The Constitutionality of the Death Penalty

With the exception of a brief period in the 1970s, the death penalty has always been constitutional. In Furman v. Georgia, the U.S. Supreme Court held that the death penalty could violate the Eighth Amendment's prohibition on cruel and unusual punishment, although the majority disagreed on the specific reason. Several justices expressed concern over the risk of racial bias, while others asserted that the death penalty was unconstitutional in any circumstance.

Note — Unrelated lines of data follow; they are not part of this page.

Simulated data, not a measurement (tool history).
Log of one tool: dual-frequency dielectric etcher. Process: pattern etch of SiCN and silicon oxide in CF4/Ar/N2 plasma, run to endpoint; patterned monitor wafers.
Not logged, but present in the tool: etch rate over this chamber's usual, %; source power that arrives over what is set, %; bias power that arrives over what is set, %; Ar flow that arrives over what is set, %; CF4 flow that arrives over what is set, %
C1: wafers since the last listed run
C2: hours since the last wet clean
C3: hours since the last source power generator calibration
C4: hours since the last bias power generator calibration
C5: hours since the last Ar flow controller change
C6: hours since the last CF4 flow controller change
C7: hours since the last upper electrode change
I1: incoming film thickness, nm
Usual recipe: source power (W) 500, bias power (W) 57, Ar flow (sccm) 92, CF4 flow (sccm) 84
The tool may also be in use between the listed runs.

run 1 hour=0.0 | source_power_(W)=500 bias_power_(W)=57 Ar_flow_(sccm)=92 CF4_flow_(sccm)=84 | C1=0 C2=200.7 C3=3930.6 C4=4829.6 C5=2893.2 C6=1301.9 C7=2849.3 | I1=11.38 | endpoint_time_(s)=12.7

The Furman decision imposed a moratorium on capital punishment, while lawmakers worked to amend their death penalty statutes to include safeguards intended to ensure that death sentences were not imposed discriminatorily or arbitrarily. While capital punishment resumed 5 years later with the Court's blessing, the Court has restricted its use in a series of subsequent decisions.

In 2003, the justices ruled in Atkins v. Virginia that the Eighth Amendment's ban on cruel and unusual punishment prohibits the execution of death row inmates with mental retardation. 3 years later, the Court held that imposing the death penalty on juveniles who had committed their crimes while less than 18 years of age was also unconstitutional.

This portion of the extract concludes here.